When most of us think of scientists, we have visions of men in white coats working in laboratories full of shining tubes and pumps going pockita-pockita. Clearly, that is not what it is like to be an astronomer these days. For one thing, about half the graduate students in Planetary Sciences are now women, not men. What’s more, nobody I know owns a white coat. And it’s hard to do “experiments” on stars or planets; for one thing, they are a little too big to fit into our labs.
And yet, here I am in a lab at Boston College this week. Right behind me is a pump going pockita-pockita. I am setting up to do experiments on materials that may have a lot to do with our understanding of stars and planets.
I am working with Cy Opeil, another Jesuit scientist (like myself) whose lab here at BC measures the physical properties of all sorts of exotic materials. I’ve brought along some exotic materials of my own: not strange compounds created in a lab, the sort of thing he normally measures, but tiny bits of meteorite from our collection in Castel Gandolfo.
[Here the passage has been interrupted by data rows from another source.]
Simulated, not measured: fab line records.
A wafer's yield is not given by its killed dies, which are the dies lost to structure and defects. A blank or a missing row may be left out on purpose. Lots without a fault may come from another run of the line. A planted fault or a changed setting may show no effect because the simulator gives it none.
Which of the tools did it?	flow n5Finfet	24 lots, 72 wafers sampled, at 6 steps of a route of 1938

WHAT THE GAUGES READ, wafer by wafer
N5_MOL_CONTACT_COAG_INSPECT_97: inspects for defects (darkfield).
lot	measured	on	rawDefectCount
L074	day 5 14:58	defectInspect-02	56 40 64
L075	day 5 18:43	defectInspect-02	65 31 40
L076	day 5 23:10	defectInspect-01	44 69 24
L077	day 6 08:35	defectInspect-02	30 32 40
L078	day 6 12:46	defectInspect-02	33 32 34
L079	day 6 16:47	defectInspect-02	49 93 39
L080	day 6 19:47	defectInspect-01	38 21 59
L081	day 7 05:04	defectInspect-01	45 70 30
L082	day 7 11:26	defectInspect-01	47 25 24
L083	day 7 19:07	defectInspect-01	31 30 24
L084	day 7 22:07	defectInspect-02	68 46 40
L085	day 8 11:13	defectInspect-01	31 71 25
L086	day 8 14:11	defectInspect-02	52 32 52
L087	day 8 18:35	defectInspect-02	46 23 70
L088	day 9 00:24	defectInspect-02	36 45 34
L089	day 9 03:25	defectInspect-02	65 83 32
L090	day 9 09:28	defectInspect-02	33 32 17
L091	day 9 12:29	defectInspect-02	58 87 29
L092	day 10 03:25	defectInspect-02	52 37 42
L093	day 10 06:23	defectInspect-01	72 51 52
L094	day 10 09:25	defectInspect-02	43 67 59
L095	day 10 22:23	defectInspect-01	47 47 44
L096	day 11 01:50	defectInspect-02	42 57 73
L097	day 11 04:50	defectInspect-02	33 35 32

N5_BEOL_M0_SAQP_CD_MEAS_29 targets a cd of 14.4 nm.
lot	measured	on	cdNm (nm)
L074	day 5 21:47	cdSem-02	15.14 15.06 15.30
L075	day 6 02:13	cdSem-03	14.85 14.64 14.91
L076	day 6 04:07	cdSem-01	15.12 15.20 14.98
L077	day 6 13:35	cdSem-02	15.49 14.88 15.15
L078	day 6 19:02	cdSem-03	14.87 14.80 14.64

The hope is that we will be able to derive very accurate measurements of the physical properties of these meteorites. Knowing how they respond to heat — their thermal conductivity, heat capacity, and thermal inertia — will not only let us calculate more accurately models for their heating and melting. But it turns out that the very motions of asteroids can be affected by the way they respond to sunlight.
About a hundred years ago, a Russian scientist named Yarkovsky realized that a spinning asteroid, which obviously will be hotter on the sunlit side than on the side facing away from the sun, will actually have its “afternoon” side slightly warmer than its “morning” side since its spin will carry the warmer part of the asteroid away from the exact point directly under the Sun. But as an asteroid absorbs sunlight and heats up, it must also radiate that heat away as infrared light (thus balancing the heat coming in with the heat going out, and so maintaining an even temperature). Since the afternoon side is hotter, it emits more energy than the morning side; and this slight imbalance in energy can actually perturb the orbit of the asteroid.
But that depends on how much the heat actually gets carried about by the material in the asteroid: its thermal inertia. If the inertia is high, then the heat can be carried quite a ways and the effect is very strong. Lots of different things can affect the thermal inertia: the presence of dust vs solid rock, the amount of metal vs rock, and so forth. Our measurements in this lab, we hope, will let us put some limits on the thermal inertia of the different materials that make up the asteroid, to help sort out some of these differences.
The Yarkovsky effect has an odd history. Yarkovsky himself apparently published his insight in a pamphlet around 1900, but I don’t know anyone who’s actually seen that pamphlet. The Estonian/Irish astronomer Ernst Öpik recalled reading this pamphlet many years later, and gave him credit for the idea around 1950. When I was a grad student at MIT in the 1970s, a fellow student named Charlie Peterson revisited the idea and worked it out in some detail, but he then left the field and the idea lay fallow for another twenty years. Finally it was revived by a number of scientists starting around 1990 (notably David Rubincam) and it is now well established as an important force in controlling the position and spin of asteroids… and the way they can move pieces into orbits that eventually hit the Earth as meteorites.
A lesson from that: it’s not enough to have a great idea; you have to “campaign” it, keep telling people about it, until the message gets through that you have come up with something important. (Only, sometimes, the opposite message gets back to you… that the idea wasn’t so great, after all, and it is time to look somewhere else!)
With luck, my work in the lab this week will give me something new to “campaign” at meetings of meteorite scientists and planetary astronomers this fall.